# Megasquirt and the stock VW intake manifold a good Throttle Body and TPS combo!



## a1maker (Aug 2, 2003)

If any of you are thinking about Megasquirt and you want to save a couple $$ check this out. 
If you want to run the stock 8V or 16V Intake Manifold, and save big dollars over buying individual TBs which performe fine at WOT but are also a big headache sometmes, you can buy an old Weber "Big Bore throttle body with the VW/Porsche 924 adapter." Important is this TB has the provision for using a TPS sensor. I picked one up from Ebay last week $80 shipped. You can see them offered quite frequently in various sizes from 57mm throttle plate up to high 60mm's. The price does vary though. Still much cheaper and easier to install than Individual TBs. 
Then also something I picked up on Ebay was a TPS or throttle position sensor from a Volvo made by Bosch for the B230f engines, again Ebay $20 shipped. 
PN# 0 280 120 325
3 517 068
This TPS fits "perfectly like a factory match" onto the Weber TB. Even the mounting bolts line perfectly up. Take a look! 
http://pg.photos.yahoo.com/ph/...=430b
If you run your Megasquirt with the factory intake manifold you won't have to worry about loss of vacuum for brakes, idle vacuum and MAP sensor issues with the Megasquirt and all that jazz. Just buy the following items and sensorevery other sensor you need just use your stock ones:
IAT - intake air temp. sensor
A fuel Rail w/FPR
Set of injectors
digifant injector cups
The Megasquirt ECU and it's accessories
Pretty easy. Megasquirt even with the stock Intake manifold will make you car much more tunable and faster than stock CIS-E plus you can get rid of that annoying rev limit at 7200RPM. I'm building two seperate engines one for natural aspiration on the DCOE carburators. One for a very big progressive shot of N2O with the Megasquirt ECU I just purchase on Ebay.
Now let all of us go slaughter-up on some Hondas and other fast cars








If I missed anything or anyone else want to chime in on some go suggestions to get dubbers moving away from the dated CIS-E, Motoronic and Digifant and towards Megasquirt please post up!
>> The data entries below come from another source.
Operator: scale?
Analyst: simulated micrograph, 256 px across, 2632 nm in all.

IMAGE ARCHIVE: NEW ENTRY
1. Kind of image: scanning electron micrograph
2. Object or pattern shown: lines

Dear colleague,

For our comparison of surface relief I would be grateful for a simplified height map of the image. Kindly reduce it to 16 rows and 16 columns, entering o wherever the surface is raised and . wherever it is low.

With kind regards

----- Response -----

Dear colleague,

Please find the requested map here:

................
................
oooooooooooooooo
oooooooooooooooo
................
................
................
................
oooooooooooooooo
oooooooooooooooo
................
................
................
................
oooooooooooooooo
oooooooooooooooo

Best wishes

_Modified by a1maker at 10:57 PM 8-10-2005_


----------



## Shaggy (Jan 20, 2000)

*Re: Megasquirt and the stock VW intake manifold a good Throttle Body and TPS combo! (a1maker)*

There's something other than WOT?















Good job


----------



## rs4-380 (Dec 12, 2000)

*Re: Megasquirt and the stock VW intake manifold a good Throttle Body and TPS combo! (a1maker)*

it's nice option but for a 16'v I'd just go with the automatic passat/g60 TB. It's facotry, has the TPS, and is almost always cheaper than what you shelled out for your setup.


----------



## a1maker (Aug 2, 2003)

*Re: Megasquirt and the stock VW intake manifold a good Throttle Body and TPS combo! (rs4-380)*

Doesn't the Passat/G60 automatic throttle body w/TPS you mentioned have a round outlet/back of the throttle body? 
The Weber "Big Bore" TB has an adapter that matches the stock "ovalish" shape of the stock 8V & 16V intake manifolds. 
Do you happen to know the Throttle Plate size of the Passat TB and/or have a picture of the back of this TB?
Thanks 
http://****************.com/smile/emthup.gif 


_Modified by a1maker at 5:41 PM 8-11-2005_


----------



## martyn_16v (Jul 16, 2004)

*Re: Megasquirt and the stock VW intake manifold a good Throttle Body and TPS combo! (a1maker)*


_Quote, originally posted by *a1maker* »_Doesn't the Passat/G60 automatic throttle body w/TPS you mentioned have a round outlet/back of the throttle body?

Nope, it's exactly the same fitment as the standard 16v twin butterfly tb, except it's got a TPS on it. As are the audi 5 cyl ones as well.


----------



## rs4-380 (Dec 12, 2000)

*Re: Megasquirt and the stock VW intake manifold a good Throttle Body and TPS combo! (martyn_16v)*

picture of an auto passat 16v tb.
as you can see it is basically a 16v tb with a tps sensor. Doesn't really get much more straightforward than that.


----------



## martyn_16v (Jul 16, 2004)

*Re: Megasquirt and the stock VW intake manifold a good Throttle Body and TPS combo! (a1maker)*









Audi quattro body on the left, stock 16v on the right. The passat one's are the same, although may have some heatshielding bolted on as well. All have the same size butterflies, it's only the earlier one's (mk1 golfs etc) that had smaller).


----------



## a1maker (Aug 2, 2003)

*Re: Megasquirt and the stock VW intake manifold a good Throttle Body and TPS combo! (martyn_16v)*

Right-on I see.
For the boosted fellas though...is it more wise to have a single plate or these Passat dual plate progressive's work just fine?


----------



## GeoffVR6 (Feb 16, 2002)

*Re: Megasquirt and the stock VW intake manifold a good Throttle Body and TPS combo! (a1maker)*

The passat one has worked great on my daily street /strip scirocco. I picked it at a local junkyard.


----------



## twardnw (Sep 25, 2006)

*Re: Megasquirt and the stock VW intake manifold a good Throttle Body and TPS combo! (a1maker)*


_Quote, originally posted by *a1maker* »_Then also something I picked up on Ebay was a TPS or throttle position sensor from a Volvo made by Bosch for the B230f engines, again Ebay $20 shipped. 
PN# 0 280 120 325
3 517 068
This TPS fits "perfectly like a factory match" onto the Weber TB. Even the mounting bolts line perfectly up. Take a look! 

anyone know the pinout for this TPS?


----------